Verizon is going to buy Terremark for US$1.4bn in a move that will help accelerate its ‘Everything-as –a-Service’ cloud strategy.
Verizon said a tender offer will be made between 10 and 17 February for all shares of Terremark’s common stock for 35% per share over Terremark’s closing price as of 27 January.
Verizon said the Terremark name will remain, and the company will operate as a wholly owned subsidiary, retaining Terremark’s current management team led by Manuel D Medina.
Medina said the deal will allow Terremark, which has pushed towards the cloud in recent years, to benefit from Verizon’s innovation in the communications and cloud space.
Verizon is known for its broadband, wireless and converged communications delivered over fiber-optic networks. It currently has a two-year option on 160 acres of land, thought to be for data center use, in Wyoming, US, and is currently fighting local constituents who are against it building a data center in Niagara, New York. It is also one of Terremark’s customers.

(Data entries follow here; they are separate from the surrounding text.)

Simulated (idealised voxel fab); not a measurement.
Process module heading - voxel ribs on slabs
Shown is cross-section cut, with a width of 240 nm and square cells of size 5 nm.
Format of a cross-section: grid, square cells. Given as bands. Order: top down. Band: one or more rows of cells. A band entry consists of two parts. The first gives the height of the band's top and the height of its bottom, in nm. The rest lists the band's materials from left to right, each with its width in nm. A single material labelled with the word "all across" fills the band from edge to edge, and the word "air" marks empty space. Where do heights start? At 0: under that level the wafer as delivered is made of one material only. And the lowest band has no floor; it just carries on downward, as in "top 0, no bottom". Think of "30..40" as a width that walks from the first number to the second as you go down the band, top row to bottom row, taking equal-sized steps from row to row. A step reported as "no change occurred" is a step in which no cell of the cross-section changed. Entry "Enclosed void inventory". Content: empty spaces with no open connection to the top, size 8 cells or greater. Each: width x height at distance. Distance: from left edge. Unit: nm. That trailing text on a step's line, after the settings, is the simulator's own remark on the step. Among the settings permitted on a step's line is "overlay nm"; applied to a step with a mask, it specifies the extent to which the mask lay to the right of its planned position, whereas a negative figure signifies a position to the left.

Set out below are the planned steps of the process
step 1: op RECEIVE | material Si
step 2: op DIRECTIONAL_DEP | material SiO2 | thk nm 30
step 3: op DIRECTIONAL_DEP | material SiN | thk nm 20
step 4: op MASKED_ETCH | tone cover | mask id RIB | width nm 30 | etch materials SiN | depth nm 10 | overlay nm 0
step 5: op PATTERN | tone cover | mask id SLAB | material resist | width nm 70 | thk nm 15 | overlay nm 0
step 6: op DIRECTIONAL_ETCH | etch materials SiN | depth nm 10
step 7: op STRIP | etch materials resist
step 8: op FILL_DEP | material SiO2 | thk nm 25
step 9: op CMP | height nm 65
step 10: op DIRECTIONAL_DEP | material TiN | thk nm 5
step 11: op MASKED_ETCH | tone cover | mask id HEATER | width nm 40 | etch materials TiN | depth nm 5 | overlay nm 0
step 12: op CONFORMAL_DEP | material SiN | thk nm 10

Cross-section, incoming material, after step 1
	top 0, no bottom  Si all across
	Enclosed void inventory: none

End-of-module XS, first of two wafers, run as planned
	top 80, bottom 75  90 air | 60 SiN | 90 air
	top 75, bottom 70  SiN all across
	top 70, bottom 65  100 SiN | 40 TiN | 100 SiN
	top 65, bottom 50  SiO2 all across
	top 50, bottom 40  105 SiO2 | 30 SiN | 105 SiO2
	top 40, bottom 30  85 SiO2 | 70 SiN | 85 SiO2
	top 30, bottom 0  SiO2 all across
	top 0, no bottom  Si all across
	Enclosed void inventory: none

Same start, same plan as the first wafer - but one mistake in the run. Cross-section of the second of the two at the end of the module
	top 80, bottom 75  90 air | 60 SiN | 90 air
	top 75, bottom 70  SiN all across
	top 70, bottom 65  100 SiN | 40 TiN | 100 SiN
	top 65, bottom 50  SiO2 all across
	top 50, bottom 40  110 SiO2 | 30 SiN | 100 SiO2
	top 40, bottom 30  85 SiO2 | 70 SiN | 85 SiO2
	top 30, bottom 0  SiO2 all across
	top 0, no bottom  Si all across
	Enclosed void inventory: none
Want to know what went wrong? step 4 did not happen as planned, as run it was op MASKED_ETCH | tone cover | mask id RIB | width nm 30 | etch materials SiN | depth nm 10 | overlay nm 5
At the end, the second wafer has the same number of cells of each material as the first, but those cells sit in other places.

The company has not been shy about its cloud goals, It previously said it wanted to build out its global data center footprint to expand its Computing-as-a Service suite, which would require adding 5,500 server cabinets in Paris, Dublin, London, Frankfurt, Belgium, Canberra, Hong Kong and throughout the US.
Terremark offers Infrastructure-as-a-Service as part of its colocation offering. It is especially strong in Latin American markets and has major data centers in other key territories around the world. It made headlines when it launched in 2000, constructing a 7590,000 sq ft data center in it’s home town of Miami.
Last November it reported fiscal sales of US350m to US353m but reported a net loss as shareholders pulled out of stock costing it US$8m for its July to September quarter.
Terremark’s board of directors said it has unanimously approved the Verizon transaction and talks are already underway with three major stock holders for Verizon to purchase their 27.6% of their shares. The tender is expected to be closed by the end of the first quarter of this year.
Terremark’s Medinia said once the deal was done, it would continue to be business usual at Terremark, with hardware, software and other business relationships remaining in tact.
"This transaction, first and foremost, provides Terremark’s stockholders with the opportunity for immediate, maximum value and liquidity for their investment in our common stock," Medina said.
"[It] represents an exciting opportunity to accelerate our strategy and serve our enterprise and government customers with even greater innovation on a global scale with Verizon’s resources and extensive reach."
Verizon President and COO Lowell McAdam said Verizon is eager to push ahead with its cloud computing goals, changing its relationship with customers going forward.
"Cloud computing continues to fundamentally alter the way enterprises procure, deploy and manage IT resources, and this combination helps create a tipping point for everything as a service," McAdam said.
"Our collective vision will foster innovation, enhance business processes and dynamically deliver business intelligence and collaboration services to anyone, anywhere and on any device."